When I started out as a Druid, around twenty years ago, it was all about self improvement. I wanted to learn, and study and grow and be a better and wiser sort of person. I wanted to serve and be useful and for a while I had aspirations to lead and teach.
When you start out on a path, there is of course a lot to learn. That learning process is going to give a person a lot of feelings. Once you’ve got the basics, there are questions about where to go next, how to dig deeper, or whether you move on to some other path in search of new insights and excitement. You go round the wheel of the year again, and again and the learning becomes less dramatic.
Increasingly for me, the idea of following a path is just about ambling around having experiences. I don’t feel like I’m going anywhere, and I’m fine with that. I might be wiser than twenty something me was, but not as bold in many ways. I was more on fire back then and I can’t work out whether this is a middle aged issue or something else. I miss being on fire.
The trouble with being an important Druid is that it doesn’t leave you time for being a Druid. I stuck a toe in the water with that and I did not stay ambitious for very long. The person who leads and teaches and does media work and runs a big Druid order and all of that is at risk if being a full time performer and having very little quiet time for their own spiritual life. Leading a ritual is very different from being in ritual, and I’m not at all sure that’s for me. I also don’t think I’m the only person coming to this conclusion – I see Druid friends adopting parts of the job, but there aren’t any emerging leaders in the way that there used to be, and I suspect that’s a really good thing.

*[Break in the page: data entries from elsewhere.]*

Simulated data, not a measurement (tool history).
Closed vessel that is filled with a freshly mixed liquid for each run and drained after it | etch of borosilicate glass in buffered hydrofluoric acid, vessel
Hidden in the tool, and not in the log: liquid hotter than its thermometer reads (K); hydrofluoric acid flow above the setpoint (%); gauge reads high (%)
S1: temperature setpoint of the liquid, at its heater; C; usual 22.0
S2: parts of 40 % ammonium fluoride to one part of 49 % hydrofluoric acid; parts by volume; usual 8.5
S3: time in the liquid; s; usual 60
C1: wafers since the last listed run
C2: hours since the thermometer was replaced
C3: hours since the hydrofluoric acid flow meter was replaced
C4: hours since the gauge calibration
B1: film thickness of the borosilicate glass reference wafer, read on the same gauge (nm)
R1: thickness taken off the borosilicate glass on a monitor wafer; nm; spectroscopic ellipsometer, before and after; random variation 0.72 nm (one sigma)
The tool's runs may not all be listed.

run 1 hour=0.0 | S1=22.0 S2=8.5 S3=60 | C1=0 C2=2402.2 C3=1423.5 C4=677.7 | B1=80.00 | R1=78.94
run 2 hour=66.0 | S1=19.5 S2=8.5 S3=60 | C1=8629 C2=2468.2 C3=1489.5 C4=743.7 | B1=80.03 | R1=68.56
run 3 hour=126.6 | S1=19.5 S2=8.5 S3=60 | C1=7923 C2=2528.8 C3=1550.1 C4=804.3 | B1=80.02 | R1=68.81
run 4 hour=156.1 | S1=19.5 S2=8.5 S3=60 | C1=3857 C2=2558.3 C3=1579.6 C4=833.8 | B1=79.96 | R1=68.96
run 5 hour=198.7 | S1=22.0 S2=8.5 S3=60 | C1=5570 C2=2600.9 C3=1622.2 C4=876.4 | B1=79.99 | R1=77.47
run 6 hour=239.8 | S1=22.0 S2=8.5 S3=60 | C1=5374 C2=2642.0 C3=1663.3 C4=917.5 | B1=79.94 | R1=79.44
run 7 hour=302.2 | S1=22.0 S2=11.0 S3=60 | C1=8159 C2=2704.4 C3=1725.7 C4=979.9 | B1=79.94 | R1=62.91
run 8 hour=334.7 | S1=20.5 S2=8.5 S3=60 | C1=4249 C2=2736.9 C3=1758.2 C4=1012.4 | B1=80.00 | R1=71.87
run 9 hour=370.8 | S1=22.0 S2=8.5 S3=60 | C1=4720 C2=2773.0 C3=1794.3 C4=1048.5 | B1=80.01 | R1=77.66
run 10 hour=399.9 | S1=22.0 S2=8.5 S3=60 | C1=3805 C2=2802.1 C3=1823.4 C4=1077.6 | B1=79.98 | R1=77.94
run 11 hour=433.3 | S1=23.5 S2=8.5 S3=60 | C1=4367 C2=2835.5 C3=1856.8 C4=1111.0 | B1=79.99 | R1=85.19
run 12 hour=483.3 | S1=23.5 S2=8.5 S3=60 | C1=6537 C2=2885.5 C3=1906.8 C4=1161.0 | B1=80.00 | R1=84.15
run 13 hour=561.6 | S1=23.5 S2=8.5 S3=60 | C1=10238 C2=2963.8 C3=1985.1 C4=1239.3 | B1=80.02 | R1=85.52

I may be on a journey, but I have no idea where I’m going, and I’m fine with that. I’m sharing things I think are important, but what anyone else does with that is up to them. I’m not claiming any special authority here.
Yesterday it was grey and misty in the hills. Today the sun is out. I show up. I am not called to do anything in particular, and I’m fine with that. I’m here to bring whatever joy, beauty, hope and humour I can, but that’s a considered position, not something I’m claiming divine inspiration for. It is gentler, just being my own small self and not trying to achieve anything specifically.